In recent years we have been setting up programmes of regular habitat monitoring which use the same method across all of our reserves, repeated at regular intervals. These consistent methods allow us to compare over time and also between sites, and give us specific data we can use to scientifically assess the effects of our management.

For woodland habitats in particular, our new monitoring programme is focusing on structure. This means both physical structure and age structure. Physical structure includes recording how many layers there are in the vegetation: e.g. a ground layer, understorey, sub-canopy, and canopy and how dense or open these layers are. We also record the main species found within each layer. Recording age structure means looking at whether a wood includes seedlings and saplings, through young trees, to mature and veteran trees and both standing and fallen dead wood. Together, these tell us a lot about how healthy a woodland is, and what range of habitats it is providing for animal species.

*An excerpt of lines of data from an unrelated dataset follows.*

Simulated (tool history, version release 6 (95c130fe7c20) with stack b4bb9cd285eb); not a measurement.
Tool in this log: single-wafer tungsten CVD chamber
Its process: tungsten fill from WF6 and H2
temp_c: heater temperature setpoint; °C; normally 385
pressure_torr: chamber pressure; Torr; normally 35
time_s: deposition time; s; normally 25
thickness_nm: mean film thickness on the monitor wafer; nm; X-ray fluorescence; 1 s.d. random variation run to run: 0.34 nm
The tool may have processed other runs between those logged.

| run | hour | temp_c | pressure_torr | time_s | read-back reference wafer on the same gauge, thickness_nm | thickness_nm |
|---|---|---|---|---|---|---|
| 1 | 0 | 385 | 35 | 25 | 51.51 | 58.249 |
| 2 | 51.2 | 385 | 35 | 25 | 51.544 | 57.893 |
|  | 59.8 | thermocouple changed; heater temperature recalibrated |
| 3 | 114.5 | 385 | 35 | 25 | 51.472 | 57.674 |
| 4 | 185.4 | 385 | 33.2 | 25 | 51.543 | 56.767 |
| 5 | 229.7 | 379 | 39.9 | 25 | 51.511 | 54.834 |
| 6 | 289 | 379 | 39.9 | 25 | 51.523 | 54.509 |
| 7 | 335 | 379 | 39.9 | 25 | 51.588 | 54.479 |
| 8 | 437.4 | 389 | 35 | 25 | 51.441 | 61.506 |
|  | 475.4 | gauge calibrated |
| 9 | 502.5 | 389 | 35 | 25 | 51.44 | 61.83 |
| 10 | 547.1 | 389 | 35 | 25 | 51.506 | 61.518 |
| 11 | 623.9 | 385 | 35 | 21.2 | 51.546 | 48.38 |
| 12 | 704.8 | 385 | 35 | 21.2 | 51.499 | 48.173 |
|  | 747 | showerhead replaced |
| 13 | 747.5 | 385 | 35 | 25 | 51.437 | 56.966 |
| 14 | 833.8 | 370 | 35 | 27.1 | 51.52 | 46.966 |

Our monitoring methods involve setting up a number of sample points spaced out across a woodland. At each sample point, we mark out circular plots using flags (you can see the flags in the photos above). Within the plot, we then look at the characteristics of all of the different physical layers, and the number of trees in each age category. When we combine the data from all the sample points, we get a good picture of the overall condition of the wood.

We have trialed the methods on a couple of sites this spring, and will be starting a regular programme of monitoring across woodland reserves from 2022.